Track 2: Action Recognition from Dark Videos

Register for this track

Sampled frames from ARID dataset, a dataset dedicated for the action recognition task in dark videos (without additional sensors such as IR sensor). Figure from [1].

With the advances in computer vision technologies, especially video-based technologies, various automatic video-based tasks have received considerable attention. There have been increasing applications of these technologies in various fields, which include surveillance and smart homes. The advances can be credited in part to a rising number of video-based datasets, designed for a range of video-based tasks such as action recognition, localization and segmentation. Although much progress has been made, the progress is mostly limited to videos shot under “clear” environments, with normal illumination and contrast. Such limitation is partly due to the fact that current benchmark video-based datasets are collected from either crowdsourcing platforms or from public web video platforms directly. Either source contains mostly “clear” videos, where the actions are identifiable. However, there has been an increasing number of scenarios where videos shot under normal illumination may not be available. One notable scenario is night security surveillance, where security cameras are usually placed at alleys or fields with little lighting. The actions captured are hard to identify even by the naked eye. Although additional sensors, such as infrared imaging sensors, could be utilized for recognizing action in these environments, their cost prohibits the large scale deployment of these sensors. It is therefore greatly beneficial to explore possible video-based technologies that are robust to darkness, extracting effective action features from dark videos, which would benefit in various downstream applications.
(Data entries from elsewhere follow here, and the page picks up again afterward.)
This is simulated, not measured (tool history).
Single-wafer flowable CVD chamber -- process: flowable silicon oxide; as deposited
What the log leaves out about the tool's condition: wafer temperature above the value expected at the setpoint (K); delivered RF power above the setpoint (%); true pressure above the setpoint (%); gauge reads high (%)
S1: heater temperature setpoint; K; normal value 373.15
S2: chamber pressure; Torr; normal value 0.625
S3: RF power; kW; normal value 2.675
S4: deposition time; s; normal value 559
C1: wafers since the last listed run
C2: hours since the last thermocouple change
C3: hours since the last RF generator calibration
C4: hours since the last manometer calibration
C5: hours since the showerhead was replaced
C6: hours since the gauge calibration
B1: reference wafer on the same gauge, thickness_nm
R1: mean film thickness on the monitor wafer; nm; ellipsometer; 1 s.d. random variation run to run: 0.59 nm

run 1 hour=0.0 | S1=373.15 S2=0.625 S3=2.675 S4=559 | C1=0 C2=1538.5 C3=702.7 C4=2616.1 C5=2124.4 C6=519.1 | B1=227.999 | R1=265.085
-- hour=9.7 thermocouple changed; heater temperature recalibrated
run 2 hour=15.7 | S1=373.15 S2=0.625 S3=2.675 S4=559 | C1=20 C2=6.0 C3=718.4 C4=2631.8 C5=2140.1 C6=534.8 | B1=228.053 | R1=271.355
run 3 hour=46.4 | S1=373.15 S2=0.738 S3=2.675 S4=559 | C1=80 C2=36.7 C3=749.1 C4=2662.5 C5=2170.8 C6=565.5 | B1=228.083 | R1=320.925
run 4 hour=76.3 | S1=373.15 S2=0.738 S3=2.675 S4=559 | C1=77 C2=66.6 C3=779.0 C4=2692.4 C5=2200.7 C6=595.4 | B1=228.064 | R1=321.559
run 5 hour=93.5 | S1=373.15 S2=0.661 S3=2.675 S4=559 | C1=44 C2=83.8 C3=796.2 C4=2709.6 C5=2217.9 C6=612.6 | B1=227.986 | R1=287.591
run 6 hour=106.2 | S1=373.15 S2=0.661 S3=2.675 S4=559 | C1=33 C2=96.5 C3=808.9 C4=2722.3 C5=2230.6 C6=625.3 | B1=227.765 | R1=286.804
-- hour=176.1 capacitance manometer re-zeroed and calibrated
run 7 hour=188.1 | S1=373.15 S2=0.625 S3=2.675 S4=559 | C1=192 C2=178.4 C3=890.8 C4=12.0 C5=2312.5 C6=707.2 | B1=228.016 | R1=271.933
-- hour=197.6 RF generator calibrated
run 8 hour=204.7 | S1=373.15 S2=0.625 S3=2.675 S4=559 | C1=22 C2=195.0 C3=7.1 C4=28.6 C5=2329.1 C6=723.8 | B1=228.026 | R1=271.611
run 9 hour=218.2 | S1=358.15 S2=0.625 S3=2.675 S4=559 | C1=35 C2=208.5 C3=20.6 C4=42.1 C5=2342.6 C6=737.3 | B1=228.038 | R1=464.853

Over the past few years, there has been a remarkable rise of research interest with regards to computer vision tasks in dark environments, which include dark face recognition and dark image enhancement. More recently, such research interests have been expanded to the video domain, especially towards darkness enhancement. However, it is noted that under image domain, visually enhanced dark images may not result in better classification accuracies when the same techniques are applied. Therefore it seems uncertain if the visually enhanced videos could necessarily result in better action recognition accuracies. Furthermore, with massive publicly available clear videos, it also seems promising to utilize them in some way, with possible pre-processing or post-processing steps, to capture actions with high robustness towards darkness.

Therefore, UG2+ Challenge 2 aims to promote video-based action recognition algorithms’ robustness with special focus on dark videos utilizing Semi-Supervised Algorithms which could utilize both clear videos and dark videos. Furthermore, given the high cost of video annotation, UG2+ Challenge 2 aims to elevate the importance of eco-friendly and efficient learning by decreasing annotation cost. UG2+ Challenge 2 would therefore provide a curated list of labeled clear videos from common and current public video datasets with unlabeled dark videos for training. The labeled videos are collected from the following video datasets: HMDB51[2], UCF101[3], Kinetics-600[4], and Moments in Time[5]. Evaluation would be conducted on a hold-out set of dark videos. The dark data for our challenge is built based on the ARID dataset [1], the first dataset dedicated to action recognition in the dark.

In UG2+ Challenge 2, the participant teams are allowed to use external training data that are not mentioned above, including self-synthesized or self-collected data; but they must state so in their submissions ("Method description" section in Codalab). The ranking criteria will based on i) Top-1 accuracy on the testing set and ii) Cross-Entropy Loss with respect to the groud truth label of the testing set.

Organizing Committee:
Yuecong Xu (Institute for Infocomm Research, A*STAR, Singapore / Nanyang Technological University, Singapore)
Zhenghua Chen (Institute for Infocomm Research, A*STAR, Singapore)
Jianfei Yang (Nanyang Technological University, Singapore)
Haozhi Cao (Nanyang Technological University, Singapore)
Jianxiong Yin (NVIDIA AI Tech Center, Singapore)

We would like to acknowledge the support from Institute for Infocomm Research, A*STAR, Singapore and Nanyang Technological University, Singapore over the course of this Challenge as well as the construction of the ARID dataset. We would also like to spcially thank Asst. Prof. Qianwen Xu from KTH Royal Institute of Technology, Sweden for her support!

[1] Xu, Y., Yang, J., Cao, H., Mao, K., Yin, J. and See, S., 2020. ARID: A New Dataset for Recognizing Action in the Dark. arXiv preprint arXiv:2006.03876.
[2] Jhuang, H., Garrote, H., Poggio, E., Serre, T. and Hmdb, T., 2011, November. A large video database for human motion recognition. In Proc. of IEEE International Conference on Computer Vision (Vol. 4, No. 5, p. 6).
[3] Soomro, K., Zamir, A.R. and Shah, M., 2012. UCF101: A dataset of 101 human actions classes from videos in the wild. arXiv preprint arXiv:1212.0402.
[4] Kay, W., Carreira, J., Simonyan, K., Zhang, B., Hillier, C., Vijayanarasimhan, S., Viola, F., Green, T., Back, T., Natsev, P. and Suleyman, M., 2017. The kinetics human action video dataset. arXiv preprint arXiv:1705.06950.
[5] Monfort, M., Andonian, A., Zhou, B., Ramakrishnan, K., Bargal, S.A., Yan, T., Brown, L., Fan, Q., Gutfreund, D., Vondrick, C. and Oliva, A., 2019. Moments in time dataset: one million videos for event understanding. IEEE transactions on pattern analysis and machine intelligence, 42(2), pp.502-508.